CHICAGO (CBS) — Indonesia’s national airline is canceling a $4.9 billion order for Boeing 737 Max aircraft, after two deadly crashes involving the planes in five months; and Boeing is promising changes as investigations into the company ramp up.

Sources tell CBS News the Justice Department’s fraud unit subpoenaed documents, records, and data concerning the approval process for the 737 Max aircraft.

“If there is any kind of documentation that indicates that they knew there was a problem, and either didn’t resolve to the satisfaction of the FAA or didn’t reveal that, that could put them in jeopardy in terms of a possible criminal violation,” said former FBI executive David Gomez.

PT Garuda Indoesia had ordered 50 Max 8 jets in 2014, and received the first plane from the order last year, but is requesting to cancel the order, citing a loss of confidence.

“Passengers always ask what type of plane they will fly as they have lost trust and confidence in the Max 8 jet,” Garuda spokesman Ikhsan Rosan told The Associated Press, “This would harm our business.”

Garuda is the first airline to announce a cancellation of 737 Max planes since the new model jets were grounded over fatal crashes in Ethiopia and Indonesia.

Garuda joined other airlines worldwide in grounding its one Max 8 jet after the crash of an Ethiopian Airlines flight this month which killed all 157 people aboard. It came less than five months after 189 people died in the Oct. 29 crash of another Max 8, operated by Indonesian private carrier Lion Air.
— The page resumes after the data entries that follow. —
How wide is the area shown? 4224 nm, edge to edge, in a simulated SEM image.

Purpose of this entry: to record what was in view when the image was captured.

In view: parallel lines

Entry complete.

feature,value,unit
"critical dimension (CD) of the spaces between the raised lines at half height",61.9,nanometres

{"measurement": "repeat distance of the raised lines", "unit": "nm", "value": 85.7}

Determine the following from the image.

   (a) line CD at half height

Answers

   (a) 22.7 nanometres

Rosan said that Garuda plans to meet with Boeing representatives next week in Jakarta to discuss details of cancelling the order.

“We don’t want to use Max jets … but maybe will consider switching it with another Boeing model of plane,” Rosan said. He said Indonesian passengers are afraid to take flights using any Max model, whether it’s the 8, 9 or 10 series.

The Ethiopian Airlines crash earlier this month and the Lion Air disaster off Indonesia in October killed 346 people combined. Both planes crashed minutes after takeoff.

Preliminary flight data indicates the jets struggled to gain altitude, and published reports reveal a safety assessment Boeing gave the FAA appeared to downplay the operation of the planes’ anti-stall systems. In the Lion Air flight, it’s believed the anti-stall system repeatedly pushed the plane’s nose down before the crash.

Boeing said it will add a warning system that alerts pilots to a sensor failure on the 737 Max. It had been offered as an $80,000 option, but it appears neither plane that crashed was equipped with the warning system.

“Most likely it was a connection between technology that may be new, and training that might not have been ready yet either, and crew procedures and airline procedures that also might have been a mistake” said aviation analyst Richard Aboulafia.

Ethiopian Airlines is defending its pilots after the New York Times reported they weren’t properly trained on the 737 Max aircraft. The airline said its pilots went through all the training required by Boeing and the FAA to fly the Max 8.